Inherent thermal convection in a gas inside a box under a gravity field

TL;DR

This paper theoretically demonstrates the universal presence of a specific thermal convection in a gas of inelastic particles under gravity, driven by dissipative walls and volume forces, with numerical validation and experimental relevance.

Contribution

It introduces the concept of dissipative lateral walls convection (DLWC) as an inherent phenomenon in granular gases, extending understanding of convection without thermal gradient thresholds.

Findings

DLWC occurs for all finite Rayleigh numbers.

Inelastic collisions amplify the convection.

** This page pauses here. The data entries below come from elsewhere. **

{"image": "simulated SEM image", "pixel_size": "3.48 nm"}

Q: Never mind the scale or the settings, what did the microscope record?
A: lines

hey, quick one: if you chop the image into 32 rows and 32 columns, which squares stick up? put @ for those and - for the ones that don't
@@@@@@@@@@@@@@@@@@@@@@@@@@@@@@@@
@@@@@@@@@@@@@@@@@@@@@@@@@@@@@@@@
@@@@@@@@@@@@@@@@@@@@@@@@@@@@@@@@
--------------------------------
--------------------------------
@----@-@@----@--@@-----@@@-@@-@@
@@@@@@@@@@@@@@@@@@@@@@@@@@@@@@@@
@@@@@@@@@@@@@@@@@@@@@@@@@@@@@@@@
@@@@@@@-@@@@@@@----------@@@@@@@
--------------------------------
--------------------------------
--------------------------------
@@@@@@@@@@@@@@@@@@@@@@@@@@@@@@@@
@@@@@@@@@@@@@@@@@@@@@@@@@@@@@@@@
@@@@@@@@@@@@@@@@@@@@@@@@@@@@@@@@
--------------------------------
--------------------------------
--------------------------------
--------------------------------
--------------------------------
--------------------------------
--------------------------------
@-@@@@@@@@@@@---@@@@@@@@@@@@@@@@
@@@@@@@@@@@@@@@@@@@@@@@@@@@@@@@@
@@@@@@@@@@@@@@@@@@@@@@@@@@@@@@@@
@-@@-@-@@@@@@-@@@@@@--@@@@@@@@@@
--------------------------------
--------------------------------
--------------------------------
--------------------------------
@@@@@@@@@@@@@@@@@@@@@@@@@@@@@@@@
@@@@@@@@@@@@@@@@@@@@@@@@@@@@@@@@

Numerical solutions align with experimental observations.

Abstract

We theoretically prove the existence in granular fluids of a thermal convection that is inherent, in the sense that is always present and has no thermal gradient threshold (convection occurs for all finite values of the Rayleigh number). More specifically, we study a gas of inelastic smooth hard disks enclosed in a rectangular region under a constant gravity field. The vertical walls act as energy sinks (i.e., inelastic walls that are parallel to gravity) whereas the other two walls are perpendicular to gravity and act as energy sources. We show that this convection is due to the combined action of dissipative lateral walls and a volume force (in this case, gravitation). Hence, we call it \textit{dissipative lateral walls convection}, DLWC. Our theory, that describes also the limit case of elastic collisions, shows that inelastic particle collisions enhance the DLWC. We perform our study via numerical solutions (volume element method) of the corresponding hydrodynamic equations, in an extended Boussinesq approximation. We show our theory describes the essentials of the results for similar (but more complex) laboratory experiments.